NEWS | June 29, 2022

Alpha Company, 429th Soldiers train at Camp Dodge, Iowa

By A.J. Coyne | Virginia National Guard Public Affairs

More than 30 Virginia National Guard Soldiers assigned to the South Boston-based Alpha Company, 429th Brigade Support Battalion, 116th Infantry Brigade Combat Team traveled to Camp Dodge, Iowa, to conduct annual training June 5-18, 2022, at the Army National Guard Sustainment Training Center.

“Alpha Company is a traditional logistics company. We supply fuel, water and ammo,” explained Capt. Demetrius Hollis, Alpha Company commander. “Camp Dodge allows Soldiers to train specifically on their military occupational specialties and that’s something Soldiers have been asking for.”

“We’re so accustomed to going to Fort Pickett, this is a great opportunity to get away,” said 1st Sgt. Otis Brown. “We do great training there but this puts them in a different environment.”

In addition to a headquarters element, Alpha Company includes a transportation platoon capable of moving and delivering logistics packages, a water and fuel platoon, and a platoon capable of manning supply support activities.

Hollis, who was been in command for 24 months, said one of the biggest gripes from Soldiers is that they’re not able to do their specific job at home station.

“We’ll go to Fort Pickett and they’ll fire their weapons or go through certain types of training but they won’t get to learn their specific MOS,” he said. “At Camp Dodge they’re given the chance to train. The supply folks are here, the water dogs are on a mission, the 88Ms are given the chance to get on the road and they’re moving equipment from point A to point B, and Soldiers are here learning how to dispatch vehicles. Everyone’s getting a chance to train.” 

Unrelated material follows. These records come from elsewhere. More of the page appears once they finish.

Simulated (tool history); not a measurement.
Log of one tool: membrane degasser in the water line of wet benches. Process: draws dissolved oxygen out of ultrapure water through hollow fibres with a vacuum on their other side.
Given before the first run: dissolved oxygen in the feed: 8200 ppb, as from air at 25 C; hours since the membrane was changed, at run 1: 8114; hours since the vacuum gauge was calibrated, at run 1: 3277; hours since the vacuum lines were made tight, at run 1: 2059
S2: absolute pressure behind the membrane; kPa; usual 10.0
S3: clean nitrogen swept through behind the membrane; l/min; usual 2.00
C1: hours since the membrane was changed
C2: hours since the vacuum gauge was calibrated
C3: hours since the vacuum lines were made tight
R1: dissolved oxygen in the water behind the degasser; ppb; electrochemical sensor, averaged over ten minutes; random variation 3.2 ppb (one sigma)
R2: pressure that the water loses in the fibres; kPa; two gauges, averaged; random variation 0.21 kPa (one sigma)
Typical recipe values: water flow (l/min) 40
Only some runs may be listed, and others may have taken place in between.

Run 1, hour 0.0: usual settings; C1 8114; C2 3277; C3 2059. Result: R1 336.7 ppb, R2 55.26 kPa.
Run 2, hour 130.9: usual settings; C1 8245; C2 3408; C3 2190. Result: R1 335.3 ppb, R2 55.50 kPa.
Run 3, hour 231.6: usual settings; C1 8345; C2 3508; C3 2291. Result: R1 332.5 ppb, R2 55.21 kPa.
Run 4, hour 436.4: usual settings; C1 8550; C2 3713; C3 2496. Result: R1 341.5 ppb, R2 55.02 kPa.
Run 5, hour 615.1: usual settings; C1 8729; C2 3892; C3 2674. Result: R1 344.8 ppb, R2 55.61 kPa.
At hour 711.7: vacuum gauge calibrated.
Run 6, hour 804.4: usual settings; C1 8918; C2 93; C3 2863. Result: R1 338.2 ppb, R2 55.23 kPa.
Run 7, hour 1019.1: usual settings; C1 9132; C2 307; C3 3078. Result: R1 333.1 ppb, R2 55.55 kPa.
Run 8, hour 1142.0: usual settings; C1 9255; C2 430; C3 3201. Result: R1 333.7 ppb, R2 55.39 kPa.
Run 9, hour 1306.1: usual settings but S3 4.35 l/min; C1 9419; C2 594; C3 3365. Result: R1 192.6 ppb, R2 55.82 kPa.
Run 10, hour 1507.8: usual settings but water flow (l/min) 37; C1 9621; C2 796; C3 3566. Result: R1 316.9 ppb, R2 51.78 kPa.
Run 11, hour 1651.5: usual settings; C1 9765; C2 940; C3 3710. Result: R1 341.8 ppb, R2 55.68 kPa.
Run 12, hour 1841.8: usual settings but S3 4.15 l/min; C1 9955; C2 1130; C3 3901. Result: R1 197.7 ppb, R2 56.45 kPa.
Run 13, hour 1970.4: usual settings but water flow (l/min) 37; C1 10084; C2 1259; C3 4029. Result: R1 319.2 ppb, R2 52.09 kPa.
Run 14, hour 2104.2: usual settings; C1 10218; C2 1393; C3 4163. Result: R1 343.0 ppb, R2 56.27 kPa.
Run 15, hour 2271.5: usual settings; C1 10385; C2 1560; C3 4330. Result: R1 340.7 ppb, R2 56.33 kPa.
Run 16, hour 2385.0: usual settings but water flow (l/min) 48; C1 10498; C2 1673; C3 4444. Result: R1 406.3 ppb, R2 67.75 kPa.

“This is a great experience not only for the new Soldiers but also for the experienced ones,” Brown said. “We all can learn something new and we’ve learned a lot we can take home.”

While Fort Pickett provides great training opportunities, traveling to an unfamiliar location tests the unit in ways training in Virginia can’t.

“At Fort Pickett you know where everything is,” Hollis said. “Here, there’s that fear of the unknown and when there’s that fear, they pay more attention, they want to do a good job. Everyone is on their A game. They know they’re going to come out better Soldiers when they come out of this.”

One major difference is that when the unit travels to MTC they are often staying in the field.

“We’re pitching tents and pulling security,” explained Spc. Jacob Hughes, a Motor transport operator. “Here it’s more admin and performing missions. It’s the most amazing, helpful thing.”

“I like coming to different places, because at Pickett we’re in the field,” said Spc. Chuck Onuegbu, an ammunition specialist from Charlottesville, who has been in the unit for six years. “Here, I can do my job and focus on that, then go back to the barracks and come back the next day and do my job. In this environment I’m doing better with the things I was rushing with paperwork wise, which forms to fill out. It’s been a solid learning experience.”

It’s not just the location that provided a great training opportunity but also the STC staff and their methods.

“The staff here is watching you and giving you feedback in real time,” Hollis said. “Sometimes they’ll let you do the wrong thing over and over to see if you’ll adjust. Sometimes they’ll see if you can think on your own. They’ve been great to work with.”

“The staff here has been outstanding,” Hughes agreed. “If we mess up, they’ll show us the correct way to do it in a manner that’s effective. They’ll show us how to do everything but they won’t micromanage it. They don’t step in and do it themselves. They let you do it and experience it until you can do it 100% on your own.”

Spc. Allie Champion has only been in the unit for a year but this experience was very different for her compared to last year’s annual training.

“Coming here has given me the opportunity to learn my job and see what it’s like in an actual Army atmosphere,” the ammunition and stock accounting specialist said. “We’re learning so much from our instructor. It’s very enlightening for me.”

Because a number of the unit’s Soldiers were asked to deploy with other Virginia Army National Guard units over the past year, many of Alpha Company’s Soldiers had to step up and fill positions they wouldn’t normally fill and perform duties they wouldn’t normally perform, Hollis explained.

“Here, I’m in charge of more so I’m pushed out of my comfort zone,” Hughes said. “You never learn anything if you’re comfortable. I think coming here is a big step for me and a lot of the Soldiers. Coming here has been pretty phenomenal.”

With a number of Soldiers deployed and a number of younger Soldiers in the unit, the training also provided an opportunity to bring an already tight-knit unit even closer together.

“There are a lot of new people in the unit in the last few months,” said Spc. Kimberly Jackson, a water treatment specialist who has served in the unit for more than 10 years. “AT really gives you a chance to get more comfortable and get to know everyone.”

“The people in this unit are phenomenal,” Hughes, who has been in the unit since 2018, said. “We’re all a family. We all have a life outside of this but we’re all interested in each other’s lives. You need that kind of camaraderie to work efficiently and perform your best.”